I was in Reno last September, so I missed the morning when San Franciscans awoke to apocalyptic orange skies, the air freighted with smoke from burning forests elsewhere in the state. The air then was bad enough even in the high mountain valley of Reno. At that point, we'd already experienced "very unhealthy" purple-zone air quality for days. Still, it was nothing like the photos that could have been from Mars then emerging from the Bay Area. I have a bad feeling that I may get my chance to experience the same phenomenon in 2021 and, as the fires across California have started so much earlier, probably sooner than September.
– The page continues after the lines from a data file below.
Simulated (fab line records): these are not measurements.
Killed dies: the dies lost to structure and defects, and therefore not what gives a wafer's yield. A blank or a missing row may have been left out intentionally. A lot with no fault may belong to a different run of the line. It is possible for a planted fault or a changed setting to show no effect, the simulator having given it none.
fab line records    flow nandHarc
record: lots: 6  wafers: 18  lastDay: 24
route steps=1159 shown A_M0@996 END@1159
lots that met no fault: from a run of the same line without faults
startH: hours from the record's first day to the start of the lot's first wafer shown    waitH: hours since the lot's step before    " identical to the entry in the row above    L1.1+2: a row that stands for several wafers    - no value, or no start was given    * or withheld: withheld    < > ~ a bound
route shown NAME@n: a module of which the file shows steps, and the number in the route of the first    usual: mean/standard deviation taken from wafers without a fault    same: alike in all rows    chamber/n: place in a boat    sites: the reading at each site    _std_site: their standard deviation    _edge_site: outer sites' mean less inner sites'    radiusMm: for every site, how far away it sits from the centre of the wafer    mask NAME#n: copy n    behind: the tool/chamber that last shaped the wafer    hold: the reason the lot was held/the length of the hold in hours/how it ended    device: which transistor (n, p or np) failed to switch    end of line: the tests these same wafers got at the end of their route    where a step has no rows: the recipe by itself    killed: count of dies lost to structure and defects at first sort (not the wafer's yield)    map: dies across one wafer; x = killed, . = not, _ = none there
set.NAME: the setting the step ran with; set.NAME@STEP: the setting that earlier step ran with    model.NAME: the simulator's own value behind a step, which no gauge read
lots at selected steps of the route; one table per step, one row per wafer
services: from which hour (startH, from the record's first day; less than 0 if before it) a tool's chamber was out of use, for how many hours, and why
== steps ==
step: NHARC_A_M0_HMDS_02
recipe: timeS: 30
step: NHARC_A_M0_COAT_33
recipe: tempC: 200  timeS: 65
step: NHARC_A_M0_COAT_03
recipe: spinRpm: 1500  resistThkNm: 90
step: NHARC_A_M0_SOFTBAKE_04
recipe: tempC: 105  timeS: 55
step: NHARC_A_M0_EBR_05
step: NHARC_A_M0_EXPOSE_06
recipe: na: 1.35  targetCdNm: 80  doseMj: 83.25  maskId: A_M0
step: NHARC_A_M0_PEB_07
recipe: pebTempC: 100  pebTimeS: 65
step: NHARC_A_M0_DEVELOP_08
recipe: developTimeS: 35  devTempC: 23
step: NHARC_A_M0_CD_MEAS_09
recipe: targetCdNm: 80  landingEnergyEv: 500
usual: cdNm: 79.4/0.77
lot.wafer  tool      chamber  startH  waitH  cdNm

The situation is pretty dire: this state along with our neighbors to the north and southeast is now living through an epic drought. After a dry winter and spring, the fuel-moisture content in our forests (the amount of water in vegetation, living and dead) is way below average. This April, the month when it is usually at its highest, San Jose State University scientists recorded levels a staggering 40% below average in the Santa Cruz Mountains, well below the lowest level ever before observed. In other words, we have never been this dry.
Under the Heat Dome
When it's hot in most of California, its often cold and foggy in San Francisco. Today is no exception. Despite the raging news about heat records, it's not likely to reach 65 degrees here. So it's a little surreal to consider what friends and family are going through in the Pacific Northwest under the once-in-thousands-of-years heat dome that's settled over the region. A heat dome is an area of high pressure surrounded by upper-atmosphere winds that essentially pin it in place. If you remember your high-school physics, you'll recall that when a gas (for example, the air over the Pacific Northwest) is contained, the ratio between pressure and temperature remains constant. If the temperature goes up, the pressure goes up.
The converse is also true; as the pressure rises, so does the temperature. And that's what's been happening over Oregon, Washington, and British Columbia in normally chilly Canada. Mix in the fact that climate change has driven average temperatures in those areas up by three to four degrees since the industrial revolution, and you have a recipe for the disaster that struck the region recently.
And it has indeed been a disaster. The temperature in the tiny town of Lytton, British Columbia, for instance, hit 121 degrees on June 29th, breaking the Canadian heat record for the third time in as many days. (The previous record had stood since 1937.) That was Tuesday. On Wednesday night, the whole town was engulfed in the flames of multiple fires. The fires, in turn, generated huge pyrocumulus clouds that penetrated as high as the stratosphere (a rare event in itself), producing lightning strikes that ignited new fires in a vicious cycle that, in the end, simply destroyed the kilometer-long town.